This policy has not sprung up out of the blue. The reports by Sir Michael Lyons, Kate Barker and Sir Rod Eddington have all considered local government finance, housing and planning, transport infrastructure issues, and the things that are bedevilling, weakening and frustrating them. We are taking action to address that, not least through our widely welcomed new Planning Policy Statement 12, which promotes more robust infrastructure planning at the local level. I emphasise that CIL is part of the solution. It will be ring-fenced for infrastructure, and it will be appropriately monitored, audited and reported on, but we will not seek to solve all infrastructure delivery issues through it because of the Government’s commitment to fund infrastructure.
The document that we produced on 5 August was the result of a very fruitful dialogue with all the bodies that I have mentioned. That dialogue continues, as I will say in many of our debates this afternoon. There is a great deal of detail to work out, which is why we have constructed these powers in an enabling way, as I explained at Second Reading. The existing system has evolved over time, as we expect CIL will do as local authority practice develops and matures.
In July, the Delegated Powers and Regulatory Reform Committee expressed concerns about the extent of these enabling powers, but I am delighted to say that its latest report indicates that the amendments that I am presenting today go a very long way to addressing its concerns. They clarify which authorities will be able to charge CIL, they set out in the Bill the core elements of the process of establishing a charging schedule, and they cap certain enforcement powers.

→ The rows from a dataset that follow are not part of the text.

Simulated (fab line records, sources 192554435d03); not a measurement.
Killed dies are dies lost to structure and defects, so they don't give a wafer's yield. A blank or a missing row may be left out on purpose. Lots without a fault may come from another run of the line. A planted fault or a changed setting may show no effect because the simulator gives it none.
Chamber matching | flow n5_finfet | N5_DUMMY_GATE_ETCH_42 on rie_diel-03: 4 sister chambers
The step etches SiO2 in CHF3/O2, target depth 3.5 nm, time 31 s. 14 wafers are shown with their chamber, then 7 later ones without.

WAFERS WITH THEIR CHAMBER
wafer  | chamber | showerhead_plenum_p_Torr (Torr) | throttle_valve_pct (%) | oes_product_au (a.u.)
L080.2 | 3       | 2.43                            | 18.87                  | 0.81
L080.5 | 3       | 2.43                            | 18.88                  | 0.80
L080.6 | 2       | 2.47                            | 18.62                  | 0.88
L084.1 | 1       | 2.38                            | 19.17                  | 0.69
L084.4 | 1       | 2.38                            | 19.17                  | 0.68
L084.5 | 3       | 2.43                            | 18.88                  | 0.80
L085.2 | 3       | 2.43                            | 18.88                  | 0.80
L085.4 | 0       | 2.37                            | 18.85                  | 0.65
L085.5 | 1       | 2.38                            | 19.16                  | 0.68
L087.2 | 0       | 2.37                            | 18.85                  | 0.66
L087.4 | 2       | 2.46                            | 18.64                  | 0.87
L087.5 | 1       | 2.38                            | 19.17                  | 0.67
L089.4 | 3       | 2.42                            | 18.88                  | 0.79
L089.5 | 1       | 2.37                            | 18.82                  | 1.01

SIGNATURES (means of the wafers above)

I thank the noble Lord, Lord Goodhart, who cannot be in his place today, and the committee officials for their great assistance over the summer in helping us to clarify the legislation. We will certainly attempt to make progress on the committee’s remaining concern that the complex issue of crystallising the identity of the liable party will give rise to some very difficult issues in law and determinations. We will work very hard on that, and I pay tribute to the work that my officials did over the summer to produce the amendments, which will make a significant difference to the surety with which we can discuss these issues. It has been extremely hard work, but we now have a lot more detail that we can discuss.
I should note that there is support for our enabling approach from bodies outside, because they want that continuing dialogue and to be able to influence what will happen, and we are happy to facilitate that. I am happy that we have the Opposition’s support in principle for CIL. It really is a very important issue, and I hope that I have set out the context for our discussion on the amendments. I shall try to speed through the amendments as we go.
The first group of amendments relates to the purpose of CIL and the authorities that should be able to charge it, which we have discussed. The noble Earl, Lord Caithness, tabled a number of amendments on the purpose of CIL. His Amendment No. 435A would remove the need for the Treasury’s agreement to the regulations implementing CIL. Treasury involvement does not imply a tax. There is nothing unusual or sinister about Treasury consent being needed for regulations. In this case, CIL relates to the raising and spending of significant amounts of money, and it is right that the Treasury should have a formal role in ensuring that it operates effectively. There are plenty of precedents for this approach. The Treasury is involved in a wide range of measures. Section 365 of the Communications Act 2003, for example, requires Treasury consent for the Secretary of State to make regulations that set the TV licence fee and for entitlement to concessions. I could quote many others. The noble Lord, Lord Jenkin, clearly made the point that this levy is a local charge concerned with revenues for local authorities.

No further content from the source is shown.